21 Eylül 2011 Çarşamba

The Difference between a Good Turkish “Citizen” and Slave: on Fanon's Wretched of the Earth

As Fanon argued, colonization is the worst thing that one nation can do to another; it’s worse than killing, worse than opening a war, and even, worse than de-humanizing. It is not merely about one’s hegemony and exploitation upon other to benefit economically, yet, there is the cultural dimension of colonization which creates the “psychopathy of colonized”. Because many of them have no language, no history on their own (therefore no memory), and nothing starts with “nation”, due to that a specific form of action performed: Violence. The black intellectuals, on the other hand, stand much more dramatically within the frame of “power”; once they see problems with their people and the kind of action preferred by them must be civilized “civilized”, since than the quotation marks comes into scene! They become “English” or “French” or whatever you put into this particular space, the only language that they can use and the dominant and prestigious identity they can give are actually alien to them. Because of that, in many ways they themselves are being considered as alien to their people.

Jamaica Kincaid’s famous book A Small Place is essential to understand, “what really colonialism can possibly do”. She argues that racism, as one of the tools that serves to masters[1], was used to get rid of the moral responsibilities upon the colonized people, it is a certain way of categorizing the living things as; human or not. Since the colonized was considered as “travesty[2] of mock humans”, it was, of course, okay to erase and neuter their identity, culture and memories of them. This trauma, unfortunately, cannot be overwhelmed by colonized even though they politically declare their independence.

These two writings provoked me a lot to think about “Turkey’s colonization”, I use this “radical” term because I consider colonization not only as political, but also as a cultural process. In our “colonial” history three things are essential; namely, Imperial Edict of Gülhane, character of Bihruz Bey[3] and revolutions in the early years of Turkish Republic. By the first, Turks recognized the equal power to theirs, and after that, started to defame their own culture and eventually got rid of “traditional”, “back warded”, “irrational”, “degenerated”, “uncivilized” national narratives and heritage. If decolonization occurs from bottom up, then colonization has top down direction, which we’ve seen in all these three incidents. In the eyes of undemocratic persons who occupied the democratic institutions, children of Turkey “unified”, “modernized”, and “saved” by their “glory and intelligent” policies and strategies. And FOR SURE! All the terror, massacres, killings, and evacuations in this period are just little, trivial, not-worth-to-think about, coincidental problems. And we all ought to life-long gratitude these people.

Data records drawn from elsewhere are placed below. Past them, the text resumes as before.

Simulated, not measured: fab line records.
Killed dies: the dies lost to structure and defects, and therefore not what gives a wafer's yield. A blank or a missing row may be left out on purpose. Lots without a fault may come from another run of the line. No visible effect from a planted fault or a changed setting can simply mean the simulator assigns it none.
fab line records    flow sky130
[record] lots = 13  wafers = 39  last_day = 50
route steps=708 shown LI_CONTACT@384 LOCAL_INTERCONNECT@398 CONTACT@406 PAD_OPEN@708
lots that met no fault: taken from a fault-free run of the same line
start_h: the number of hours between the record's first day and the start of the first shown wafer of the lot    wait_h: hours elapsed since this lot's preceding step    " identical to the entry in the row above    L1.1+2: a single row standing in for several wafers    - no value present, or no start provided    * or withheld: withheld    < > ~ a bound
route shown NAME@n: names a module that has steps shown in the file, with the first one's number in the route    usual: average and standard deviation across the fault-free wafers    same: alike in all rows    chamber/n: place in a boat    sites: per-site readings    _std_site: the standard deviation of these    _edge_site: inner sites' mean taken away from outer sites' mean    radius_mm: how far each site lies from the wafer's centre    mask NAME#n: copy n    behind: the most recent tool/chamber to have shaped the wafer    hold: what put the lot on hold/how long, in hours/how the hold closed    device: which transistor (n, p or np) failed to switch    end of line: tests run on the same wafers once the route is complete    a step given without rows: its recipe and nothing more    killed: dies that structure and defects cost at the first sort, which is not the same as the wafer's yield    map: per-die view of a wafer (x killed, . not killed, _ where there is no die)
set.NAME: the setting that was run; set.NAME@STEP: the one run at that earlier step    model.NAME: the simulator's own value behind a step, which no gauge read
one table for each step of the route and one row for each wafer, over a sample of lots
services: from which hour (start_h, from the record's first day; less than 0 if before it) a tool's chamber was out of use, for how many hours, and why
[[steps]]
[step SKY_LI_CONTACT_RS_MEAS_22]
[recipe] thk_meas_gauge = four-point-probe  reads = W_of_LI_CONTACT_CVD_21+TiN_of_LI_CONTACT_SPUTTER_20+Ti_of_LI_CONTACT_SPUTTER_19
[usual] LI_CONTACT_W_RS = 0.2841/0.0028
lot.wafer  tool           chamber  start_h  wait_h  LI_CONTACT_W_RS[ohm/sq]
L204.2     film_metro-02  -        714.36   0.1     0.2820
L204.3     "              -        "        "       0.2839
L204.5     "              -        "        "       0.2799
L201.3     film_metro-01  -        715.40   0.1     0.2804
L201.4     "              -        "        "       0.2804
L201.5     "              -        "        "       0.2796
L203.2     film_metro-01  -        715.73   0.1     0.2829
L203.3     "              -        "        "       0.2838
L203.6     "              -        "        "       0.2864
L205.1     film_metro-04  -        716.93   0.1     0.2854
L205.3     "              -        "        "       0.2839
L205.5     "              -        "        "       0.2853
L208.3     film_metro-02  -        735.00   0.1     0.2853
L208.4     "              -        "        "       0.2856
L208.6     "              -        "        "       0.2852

[1] See Lorde, Audre. [1984] 2007. “The Master’s Tools Will Never Dismantle the Master’s House. Pp. 110–114 in Sister Outsider: Essays and Speeches. Berkeley, C.A: The Crossing Press.

[2] The term used as unqualified imitation.

[3] European wanna-be character in Turkish novel Araba Sevdası (lit. Trans:Love of Car) by Recaizade Mahmut Ekrem, who sees Ottoman as “barbarian” whereas Frank is civilized. See Şerif Mardin. 2000. Turk Modernleşmesi. Istanbul, Turkey: İletişim.